Mary Magdalene’s history and existence are a long and complicated matter and she has remained a woman who is still the source of much speculation and rumour, so how did the writer of Mary Magdalene actually go about developing the screenplay and what were her sources of inspiration?
Mary Magdalene has the reputation in Western Christianity as being a repentant prostitute or loose woman; however, these claims are not supported by the canonical gospels. The identity of Mary Magdalene is believed to have been merged with the identity of the unnamed sinner who anoints Jesus’ feet in Luke 7:36–50.
From the New Testament, one can conclude that Mary of Magdala (her hometown, a village on the shore of the Sea of Galilee) was a leading figure among those attracted to Jesus. When the men in that company abandoned him at the hour of mortal danger, Mary of Magdala was one of the women who stayed with him, even to the Crucifixion. She was present at the tomb, the first person to whom Jesus appeared after his resurrection and the first to preach the “Good News” of that miracle. These are among the few specific assertions made about Mary Magdalene in the Gospels.
The script changed hands between two writers, Helen Edmundson and Philippa Goslett and at a recent WFTV event, Philippa explained some of the choices and inspiration for the screenplay. The main sources used were the gospels of Mark and the gospels of Mary where references about her were gathered.

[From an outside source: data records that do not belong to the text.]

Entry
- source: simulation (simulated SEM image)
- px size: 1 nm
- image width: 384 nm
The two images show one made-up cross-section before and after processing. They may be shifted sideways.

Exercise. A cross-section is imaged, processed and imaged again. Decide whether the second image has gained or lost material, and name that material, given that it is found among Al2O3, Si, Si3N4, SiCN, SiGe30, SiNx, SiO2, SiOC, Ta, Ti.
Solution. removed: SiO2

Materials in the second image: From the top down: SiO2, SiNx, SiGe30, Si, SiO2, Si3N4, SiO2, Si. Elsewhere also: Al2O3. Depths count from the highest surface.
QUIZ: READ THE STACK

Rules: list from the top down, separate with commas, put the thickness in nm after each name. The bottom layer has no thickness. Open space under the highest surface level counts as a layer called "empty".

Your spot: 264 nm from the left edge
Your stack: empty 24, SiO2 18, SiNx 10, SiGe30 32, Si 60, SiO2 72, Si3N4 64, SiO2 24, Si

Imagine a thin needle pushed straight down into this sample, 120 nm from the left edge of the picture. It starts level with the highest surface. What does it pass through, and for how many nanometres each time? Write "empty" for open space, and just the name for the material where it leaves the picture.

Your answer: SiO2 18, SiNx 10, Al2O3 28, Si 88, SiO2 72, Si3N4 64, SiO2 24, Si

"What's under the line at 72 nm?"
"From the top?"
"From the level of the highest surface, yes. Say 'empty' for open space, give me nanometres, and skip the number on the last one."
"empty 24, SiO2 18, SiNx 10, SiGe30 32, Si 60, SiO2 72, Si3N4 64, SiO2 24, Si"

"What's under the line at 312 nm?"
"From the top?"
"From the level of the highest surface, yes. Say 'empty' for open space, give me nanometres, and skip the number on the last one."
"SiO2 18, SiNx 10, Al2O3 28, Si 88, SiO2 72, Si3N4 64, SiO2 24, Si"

Three fragments of a previously-lost “Gospel of Mary” have been discovered in modern times. The longest fragment, a Coptic translation from the original Greek, begins in the middle of the story and also has a large gap at a later point. But enough survives to make it clear that the “Mary” in the story is Mary Magdalene, although she is always just called “Mary” in the extant text. Actually, most scholars doubt that she was the real author, but the work could be based on some early traditions about her.
The surviving fragments depict a controversy between Mary and the other disciples, especially Andrew and Peter. Shortly after the point where the surviving text begins, the male disciples become fearful because Jesus has left them. When they begin to weep, Mary comforts and encourages them. Then she says that Jesus appeared to her in a vision and gave her some special revelations. There is a gap in the surviving text at this point, but after it resumes, Andrew and Peter begin arguing with her about the meaning of Jesus’ teachings. Levi (Matthew) tries to defend Mary, but the gospel appears to end with the controversy still unresolved. The film depicts the disagreement between her and Peter and this is where Mary leaves the disciples.
Alongside the texts, Rabbis, Nuns, Priests were consulted about the film, they seemed to have disagreed on much of the history but were in agreement of Mary’s status to being one of the apostles. Initial screenings were well received by all of the above and the nuns in particular who were pleased to witness female representation form Christianity and are also hopeful to one day see other characters such as Joanne and Salome on screen too.
The film was shot in Sicily, which the team felt provided the feel of the sea of Galilea, timeless and beyond any period, and was also most closely represented “Crucifix Hill in Jerusalem”.
There is some debate about the historical accuracy of some of the events depicted, in particular, the timing of Judas’ death in the film, theologists at the screening felt strongly about this and of course, the film will most certainly will lead to more debates regarding historical accuracy, casting choices and so on.
In terms of performances, they are all outstanding which is no surprise with a cast that includes Rooney Mara in the title role, Joaquin Phoenix as Jesus of Nazareth, Chiwetel Elojafar as Peter. However, Tahar Rahim as Judas, a man driven by his own desperation to be reunited with his long-lost family is superb and is being widely acknowledged.
The cinematography and direction help create this past world by using the landscape that Scicly provides, a sparse and rough terrain for the story to take place and skillfully used by Garth Davis.
In January 2018, it was pulled from the schedule and In March 2018, it was announced The Weinstein Company would no longer distribute the film, and the producers were attempting to find another distributor to release the film.
The film had its world premiere at the National Gallery on February 26, 2018, and was released in the United Kingdom on March 16, 2018, and in Australia on March 22, 2018.
What became of Mary?
For the last thirty years of her life it is believed that Mary lived in a cave in the Sainte-Baume mountains and was buried in the town of Saint-Maximin. The skull of Saint Mary Magdalene is at the Basilica of Saint Mary Magdalene in St. Maximin-la-Sainte-Baume
I wonder what really become of Mary in those years after Jesus’s death and her leaving the disciples, the film will lead to more people looking for clues about the woman who remains just as mysterious today as she been for the last few centuries.